Our parish life centers around the Mass, where each Sunday we join ourselves to the perfect and eternal worship of the divine Son, Jesus Christ, to God the Father. In that celebration, we are united sacramentally to Christ and one another in our communion. We kneel beside each other at the altar rail to eat together the body and blood of Christ. We unite our voices in the theologically rich and beloved melodies of generational hymn writers like Charles Wesley and St. Thomas Aquinas. We bow and kneel before the presence of God as united members of Christ's body. We praise, beseech, repent, pronounce, and glorify God in the communal prayers of the Mass. Holy communion is the cause of our unity, and from it, the rest of parish life flows.
Immediately following Holy Communion each Sunday, our parish hosts a coffee hour for fellowship and feasting. We have just been joined sacramentally as the united body of Christ — now, we get to enjoy the interpersonal relationships that must flow from that unity. Over homemade family delicacies, store-bought treats, and a fresh cup of coffee, our parishioners enjoy each other's company and unite their lives together in the simple and wonderful vicissitudes of community.
As Anglicans, we affirm that "Holy Scripture containeth all things necessary to salvation, so that whatsoever is not read therein, nor may be proved thereby, is not to be required of any man, that it should be believed as an article of the Faith" (Article VI, The Book of Common Prayer, 1928). The Bible is the Church's sacred text and must be understood within her interpretive tradition. This is why a parish Bible study is of the utmost importance! Many Monday evenings, we gather in the parish vestibule after a low mass for dinner and an in-depth study of the scriptures with the clergy. In these meetings, we deepen our knowledge of the living Word as he has revealed Himself to His Church, and prepare ourselves morally to live out what, by baptism, we have been made ontologically: new creatures in Christ.
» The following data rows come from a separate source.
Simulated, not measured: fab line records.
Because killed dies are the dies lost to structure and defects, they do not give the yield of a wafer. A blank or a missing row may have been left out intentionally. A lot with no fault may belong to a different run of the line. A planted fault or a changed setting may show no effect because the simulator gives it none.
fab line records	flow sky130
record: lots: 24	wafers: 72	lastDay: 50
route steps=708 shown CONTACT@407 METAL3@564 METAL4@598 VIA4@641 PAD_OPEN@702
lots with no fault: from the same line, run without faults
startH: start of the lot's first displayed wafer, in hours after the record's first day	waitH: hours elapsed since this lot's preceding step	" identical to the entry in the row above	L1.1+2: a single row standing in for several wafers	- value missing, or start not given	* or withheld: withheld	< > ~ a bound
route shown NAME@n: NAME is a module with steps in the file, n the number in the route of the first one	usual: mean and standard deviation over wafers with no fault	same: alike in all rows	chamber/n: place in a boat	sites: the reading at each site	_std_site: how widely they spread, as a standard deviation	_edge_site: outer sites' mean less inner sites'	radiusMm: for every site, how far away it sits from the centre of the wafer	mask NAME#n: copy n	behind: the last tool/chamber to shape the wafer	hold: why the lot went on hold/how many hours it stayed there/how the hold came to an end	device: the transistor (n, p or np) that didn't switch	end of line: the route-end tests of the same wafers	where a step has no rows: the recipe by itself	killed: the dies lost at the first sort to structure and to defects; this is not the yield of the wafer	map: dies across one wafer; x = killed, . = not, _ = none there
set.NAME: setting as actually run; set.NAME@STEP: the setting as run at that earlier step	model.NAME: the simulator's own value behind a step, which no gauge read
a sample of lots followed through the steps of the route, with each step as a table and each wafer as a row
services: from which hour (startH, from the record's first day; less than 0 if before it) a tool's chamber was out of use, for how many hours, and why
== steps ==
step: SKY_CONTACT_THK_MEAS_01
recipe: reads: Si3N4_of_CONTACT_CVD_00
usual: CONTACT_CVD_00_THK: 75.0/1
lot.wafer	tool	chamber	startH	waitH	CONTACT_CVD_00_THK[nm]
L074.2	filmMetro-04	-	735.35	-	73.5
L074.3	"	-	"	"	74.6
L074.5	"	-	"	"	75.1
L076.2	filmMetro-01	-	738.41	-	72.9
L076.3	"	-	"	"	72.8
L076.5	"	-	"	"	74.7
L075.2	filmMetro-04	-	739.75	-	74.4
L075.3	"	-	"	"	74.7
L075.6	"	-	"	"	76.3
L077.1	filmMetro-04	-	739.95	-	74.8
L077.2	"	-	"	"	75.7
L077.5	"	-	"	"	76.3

One of the greatest contributions of Anglicanism to the Church has been the Book of Common Prayer, which took the traditional, daily prayers of religious orders and clergy and designed an office (or duty) of prayer for the laity. Morning and Evening Prayer bring the beautiful liturgies, prayers, and seasonal collects of the Church into the home — the domestic church. Common prayer unites our parishioners even when we are not physically together, and it connects our secular lives to our spiritual, and reminds us each day of our true calling: to love the Lord our God with all our heart, with all our soul, and with all our mind.